Should theatre’s have better security in place?
April 1, 2017  //  By:   //  Blog  //  Comments are off

As the lights went down at Sam Bailey‘s concert last night at the Orchard Theatre in her hometown of Dartford, a group of paralytic women took their seats near the back of the auditorium, two rows behind where I was sitting.

An announcement from Sam Bailey herself came over the tannoy, saying that she was raising money on this tour for the charity Rainbows Children’s Hospice who help sick children. A short video was played about the charity which was close to Sam’s heart but these women screamed, heckled and wolf whistled, very inappropriately throughout the entire thing.

Sam took the stage a few moments later and the girls spent the first few songs standing up, screaming and falling over each other until eventually everyone in that part of the auditorium turned around, and told them to sit down and be quiet.

Now, drunk people don’t really like to be told what to do and so this turned in to a screaming match between the girl, her friends and about ten other people sitting around them until eventually an Usher came over and told her she would have to leave. Eventually, as she was, let’s say ‘escorted’ from her seat by a few ushers, she began kicking and screaming and punching a few of her friends and innocent other audience members that she could reach.

She was wrestled to the floor and more people ran over to help restrain her and eventually she was taken out. I was left physically shaking in my seat just a few feet away from where this woman had been attacking random people. Despite the obvious raucous and the fact at this point no one was watching the stage, like a true professional, Sam carried on singing.

After the song Sam asked “are they gone now” and added “if you want to heckle this isn’t the show for you”.

About 90 minutes in to the show I had to go to the toilet and was shocked to hear the woman screaming “let me out, let me out you f**king pig” repeatedly and threatening to do some rather unsavoury things to the woman trying to calm her down. It transpired that Kent Police had been called and it seemed the woman had been locked in a room near the toilets until they arrived and was still being too aggressive to let out.
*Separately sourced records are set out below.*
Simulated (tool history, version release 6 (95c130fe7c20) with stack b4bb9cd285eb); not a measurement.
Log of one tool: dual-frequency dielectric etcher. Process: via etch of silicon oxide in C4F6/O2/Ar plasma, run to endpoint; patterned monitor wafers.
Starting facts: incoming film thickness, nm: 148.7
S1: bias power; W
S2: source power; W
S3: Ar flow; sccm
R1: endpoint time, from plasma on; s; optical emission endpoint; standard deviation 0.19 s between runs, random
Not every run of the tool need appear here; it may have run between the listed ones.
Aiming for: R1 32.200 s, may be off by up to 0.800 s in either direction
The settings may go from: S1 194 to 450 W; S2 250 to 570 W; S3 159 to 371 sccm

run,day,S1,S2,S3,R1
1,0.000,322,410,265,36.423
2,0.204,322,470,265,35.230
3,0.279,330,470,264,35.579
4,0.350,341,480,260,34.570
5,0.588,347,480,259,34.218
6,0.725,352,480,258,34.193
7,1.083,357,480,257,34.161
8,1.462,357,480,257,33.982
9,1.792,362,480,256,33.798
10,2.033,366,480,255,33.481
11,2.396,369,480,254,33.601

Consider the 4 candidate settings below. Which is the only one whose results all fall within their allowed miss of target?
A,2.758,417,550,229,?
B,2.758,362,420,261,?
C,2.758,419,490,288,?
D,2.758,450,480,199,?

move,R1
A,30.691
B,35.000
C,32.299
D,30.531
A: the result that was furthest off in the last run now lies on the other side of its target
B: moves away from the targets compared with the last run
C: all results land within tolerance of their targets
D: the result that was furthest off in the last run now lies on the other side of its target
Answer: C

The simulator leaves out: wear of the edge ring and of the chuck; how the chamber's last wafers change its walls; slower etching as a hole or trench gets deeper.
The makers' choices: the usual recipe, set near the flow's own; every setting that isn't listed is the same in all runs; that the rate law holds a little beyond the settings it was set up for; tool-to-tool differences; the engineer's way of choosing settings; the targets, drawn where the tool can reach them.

This incident made me realise we don’t really have proper security inside London theatres. There are a lot of Ushers but in a situation like this, does their job description include putting their lives in danger and wrestling a very aggressive and violent woman to the floor and restraining her? I doubt it very much. Many years ago I used to work in a supermarket and I once saw a shoplifter stealing a bottle of Vodka. He saw me and ran out of the shop, booze in hand. I didn’t run after him but later asked what I should do in that situation. Should I have confronted him and tried to stop him? “No” I was told. Because I was not insured under my job description incase something happened to me. Only security guards could chase them. So I’m guessing Ushers at the theatre probably should leave it to the trained security professionals to do their job.

But how many security guards are at the theatres we visit? The theatre should be a place where we feel safe and protected but sadly last night I was left shaken and very aware that in rare situations like these, is there anyone there to protect us?

Well done to the Orchard Theatre who handled the situation as best they could and I hope no audience members were too badly injured.